Appendix

Install GPU Operator in Proxy Environments

Introduction

This page describes how to successfully deploy the GPU Operator in clusters behind a HTTP Proxy. By default, the GPU Operator requires internet access for the following reasons:

  1. Container images need to be pulled during GPU Operator installation.

  2. The driver container needs to download several OS packages prior to driver installation.

To address these requirements, all Kubernetes nodes as well as the driver container need proper configuration in order to direct traffic through the proxy.

This document demonstrates how to configure the GPU Operator so that the driver container can successfully download packages behind a HTTP proxy. Since configuring Kubernetes/container runtime components to use a proxy is not specific to the GPU Operator, we do not include those instructions here.

The instructions for Openshift are different, so skip the section titled HTTP Proxy Configuration for Openshift if you are not running Openshift.

Prerequisites

  • Kubernetes cluster is configured with HTTP proxy settings (container runtime should be enabled with HTTP proxy)

HTTP Proxy Configuration for Openshift

For Openshift, it is recommended to use the cluster-wide Proxy object to provide proxy information for the cluster. Please follow the procedure described in Configuring the cluster-wide proxy from Red Hat Openshift public documentation. The GPU Operator will automatically inject proxy related ENV into the driver container based on information present in the cluster-wide Proxy object.

Note

  • GPU Operator v1.8.0 does not work well on RedHat OpenShift when a cluster-wide Proxy object is configured and causes constant restarts of driver container. This will be fixed in an upcoming patch release v1.8.2.

HTTP Proxy Configuration

First, get the values.yaml file used for GPU Operator configuration:

$ curl -sO https://raw.githubusercontent.com/NVIDIA/gpu-operator/v1.7.0/deployments/gpu-operator/values.yaml

Note

Replace v1.7.0 in the above command with the version you want to use.

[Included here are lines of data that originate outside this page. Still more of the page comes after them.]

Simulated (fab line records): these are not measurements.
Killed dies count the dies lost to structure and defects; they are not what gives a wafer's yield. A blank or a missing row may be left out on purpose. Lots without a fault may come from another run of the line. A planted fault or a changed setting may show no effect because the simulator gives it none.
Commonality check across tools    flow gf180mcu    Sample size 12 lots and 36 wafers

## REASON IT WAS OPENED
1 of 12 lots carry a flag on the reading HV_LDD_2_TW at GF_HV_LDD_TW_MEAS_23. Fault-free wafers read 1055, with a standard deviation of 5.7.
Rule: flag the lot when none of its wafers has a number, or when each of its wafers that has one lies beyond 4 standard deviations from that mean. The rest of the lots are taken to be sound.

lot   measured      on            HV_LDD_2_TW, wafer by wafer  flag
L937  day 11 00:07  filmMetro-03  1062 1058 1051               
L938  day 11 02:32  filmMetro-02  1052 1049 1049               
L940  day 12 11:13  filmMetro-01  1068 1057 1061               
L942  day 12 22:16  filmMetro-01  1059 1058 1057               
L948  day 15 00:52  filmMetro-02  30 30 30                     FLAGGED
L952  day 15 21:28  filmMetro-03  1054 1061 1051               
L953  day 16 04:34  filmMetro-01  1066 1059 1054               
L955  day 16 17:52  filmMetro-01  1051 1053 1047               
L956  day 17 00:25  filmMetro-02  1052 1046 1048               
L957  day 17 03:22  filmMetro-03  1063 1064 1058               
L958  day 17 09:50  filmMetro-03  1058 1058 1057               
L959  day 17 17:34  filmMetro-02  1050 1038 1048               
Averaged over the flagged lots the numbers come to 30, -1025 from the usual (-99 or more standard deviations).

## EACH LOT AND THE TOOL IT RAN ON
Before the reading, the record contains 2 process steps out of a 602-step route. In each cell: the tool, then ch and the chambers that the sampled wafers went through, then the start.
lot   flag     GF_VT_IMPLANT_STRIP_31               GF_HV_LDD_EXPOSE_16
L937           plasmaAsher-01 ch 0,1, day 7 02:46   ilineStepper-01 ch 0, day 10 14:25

Specify driver.env in values.yaml with appropriate HTTP_PROXY, HTTPS_PROXY, and NO_PROXY environment variables (in both uppercase and lowercase).

driver:
   env:
   - name: HTTPS_PROXY
     value: http://<example.proxy.com:port>
   - name: HTTP_PROXY
     value: http://<example.proxy.com:port>
   - name: NO_PROXY
     value: <example.com>
   - name: https_proxy
     value: http://<example.proxy.com:port>
   - name: http_proxy
     value: http://<example.proxy.com:port>
   - name: no_proxy
     value: <example.com>

Note

  • Proxy related ENV are automatically injected by GPU Operator into the driver container to indicate proxy information used when downloading necessary packages.

  • If HTTPS Proxy server is setup then change the values of HTTPS_PROXY and https_proxy to use https instead.

Deploy GPU Operator

Download and deploy GPU Operator Helm Chart with the updated values.yaml.

Fetch the chart from NGC repository. v1.10.0 is used as an example in the command below:

$ helm fetch https://helm.ngc.nvidia.com/nvidia/charts/gpu-operator-v1.10.0.tgz

Install the GPU Operator with updated values.yaml:

$ helm install --wait gpu-operator \
     -n gpu-operator --create-namespace \
     gpu-operator-v1.10.0.tgz \
     -f values.yaml

Check the status of the pods to ensure all the containers are running:

$ kubectl get pods -n gpu-operator

Install GPU Operator in Air-gapped Environments

Introduction

This page describes how to successfully deploy the GPU Operator in clusters with restricted internet access. By default, The GPU Operator requires internet access for the following reasons:

  1. Container images need to be pulled during GPU Operator installation.

  2. The driver container needs to download several OS packages prior to driver installation.

To address these requirements, it may be necessary to create a local image registry and/or a local package repository so that the necessary images and packages are available for your cluster. In subsequent sections, we detail how to configure the GPU Operator to use local image registries and local package repositories. If your cluster is behind a proxy, also follow the steps from Install GPU Operator in Proxy Environments.

Different steps are required for different environments with varying levels of internet connectivity. The supported use cases/environments are listed in the below table:

Network Flow

Use Case

Pulling Images

Pulling Packages

1

HTTP Proxy with full Internet access

K8s node –> HTTP Proxy –> Internet Image Registry

Driver container –> HTTP Proxy –> Internet Package Repository

2

HTTP Proxy with limited Internet access

K8s node –> HTTP Proxy –> Internet Image Registry

Driver container –> HTTP Proxy –> Local Package Repository

3a

Full Air-Gapped (w/ HTTP Proxy)

K8s node –> Local Image Registry

Driver container –> HTTP Proxy –> Local Package Repository

3b

Full Air-Gapped (w/o HTTP Proxy)

K8s node –> Local Image Registry

Driver container–> Local Package Repository

Note

For Red Hat Openshift deployments in air-gapped environments (use cases 2, 3a and 3b), see the documentation here.

Note

Ensure that Kubernetes nodes can successfully reach the local DNS server(s). Public name resolution for image registry and package repositories are mandatory for use cases 1 and 2.

Before proceeding to the next sections, get the values.yaml file used for GPU Operator configuration.

$ curl -sO https://raw.githubusercontent.com/NVIDIA/gpu-operator/v1.7.0/deployments/gpu-operator/values.yaml

Note

Replace v1.7.0 in the above command with the version you want to use.

Local Image Registry

Without internet access, the GPU Operator requires all images to be hosted in a local image registry that is accessible to all nodes in the cluster. To allow the GPU Operator to work with a local registry, users can specify local repository, image, tag along with pull secrets in values.yaml.

Pulling and pushing container images to local registry

To pull the correct images from the NVIDIA registry, you can leverage the fields repository, image and version specified in the file values.yaml.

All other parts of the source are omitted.